Black farmers have lost upwards of $326 billion in farmland over the decades, 2022 concluded.
"We're quietly, one by one, losing our farms. Many Black farmers were even deterred from applying for assistance at the U.S. Department of Agriculture. I personally had my loan torn up and tossed in the trash can, right in front of me. I've been spat on by the person who's supposed to be lending me money and I've been called racial epithets. It was commonplace from the lending officer at USDA," John Boyd Jr., president of the Black Farmers Association, told NewsNation's "Rush Hour" on Thursday.
Texas Agriculture Commissioner Sid Miller opposed President Biden's American Rescue Plan that would give $ 5 billion to Black farmers, saying it violated their rights, and he called it reverse discrimination.
"It was racist. It was based on skin color - not on need or being economically disadvantaged. Look, I'm for minority farmers getting help, but this gave help whether they needed it or not, and it excluded all the other races, which is just plain racist," Miller said.

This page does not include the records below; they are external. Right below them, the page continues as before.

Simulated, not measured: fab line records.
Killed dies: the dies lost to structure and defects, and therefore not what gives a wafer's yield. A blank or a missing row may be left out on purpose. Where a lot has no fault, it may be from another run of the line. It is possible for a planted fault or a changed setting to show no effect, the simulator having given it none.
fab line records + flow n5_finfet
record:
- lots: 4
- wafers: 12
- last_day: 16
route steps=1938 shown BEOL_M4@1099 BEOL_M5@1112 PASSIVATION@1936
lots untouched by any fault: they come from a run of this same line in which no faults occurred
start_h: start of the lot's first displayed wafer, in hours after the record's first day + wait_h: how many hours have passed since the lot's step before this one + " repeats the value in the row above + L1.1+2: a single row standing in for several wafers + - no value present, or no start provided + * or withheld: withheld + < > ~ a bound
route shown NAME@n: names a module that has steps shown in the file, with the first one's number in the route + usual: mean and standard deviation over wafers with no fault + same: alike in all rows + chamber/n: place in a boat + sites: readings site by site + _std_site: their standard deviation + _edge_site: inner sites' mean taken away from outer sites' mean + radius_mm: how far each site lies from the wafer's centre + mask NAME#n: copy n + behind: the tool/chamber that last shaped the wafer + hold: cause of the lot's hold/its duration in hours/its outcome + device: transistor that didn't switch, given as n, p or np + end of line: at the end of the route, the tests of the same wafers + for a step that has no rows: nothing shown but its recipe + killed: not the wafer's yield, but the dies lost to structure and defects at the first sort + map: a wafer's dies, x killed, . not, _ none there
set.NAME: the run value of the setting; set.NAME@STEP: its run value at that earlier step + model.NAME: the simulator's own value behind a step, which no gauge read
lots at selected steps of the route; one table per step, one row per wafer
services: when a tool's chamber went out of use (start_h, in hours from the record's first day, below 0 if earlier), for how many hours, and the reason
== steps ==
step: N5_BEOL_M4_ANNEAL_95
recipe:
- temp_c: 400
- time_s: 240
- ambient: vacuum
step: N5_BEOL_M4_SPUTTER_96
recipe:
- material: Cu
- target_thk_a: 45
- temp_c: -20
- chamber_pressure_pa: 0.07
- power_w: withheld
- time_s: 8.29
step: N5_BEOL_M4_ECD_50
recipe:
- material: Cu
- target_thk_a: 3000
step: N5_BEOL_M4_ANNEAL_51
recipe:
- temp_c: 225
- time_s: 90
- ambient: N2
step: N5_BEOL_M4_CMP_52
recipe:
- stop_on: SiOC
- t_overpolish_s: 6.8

"Look at the history of the USDA debt relief offered to white farmers. Look at what the Trump administration offered (in) subsidies and direct debt relief and administration of money to white farmers in the last four years ... less than 1% went to Black farmers. Now, is that not racism? Why is it only when Black people are going to get benefits from the government do we call it racism?" civil rights Attorney Ben Crump told "Rush Hour" on Thursday.
Crump accuses the government of breaking a binding contract that would have aided 16,000 farmers of color with $4 billion in debt relief, which was money intended to clear 100% of the debt with the USDA and an additional 20% to pay off the taxes owed, PBS.org reported.
Sadly, the money was never sent: "we hope to bind the federal government to their promise that was made contractually with the Black farmers. We hope to make up for 40 acres and a mule that were denied to Black farmers and Black soldiers and Black people over 150 years ago," Crump said.
The lawsuit remains pending in the U.S. Court of federal claims.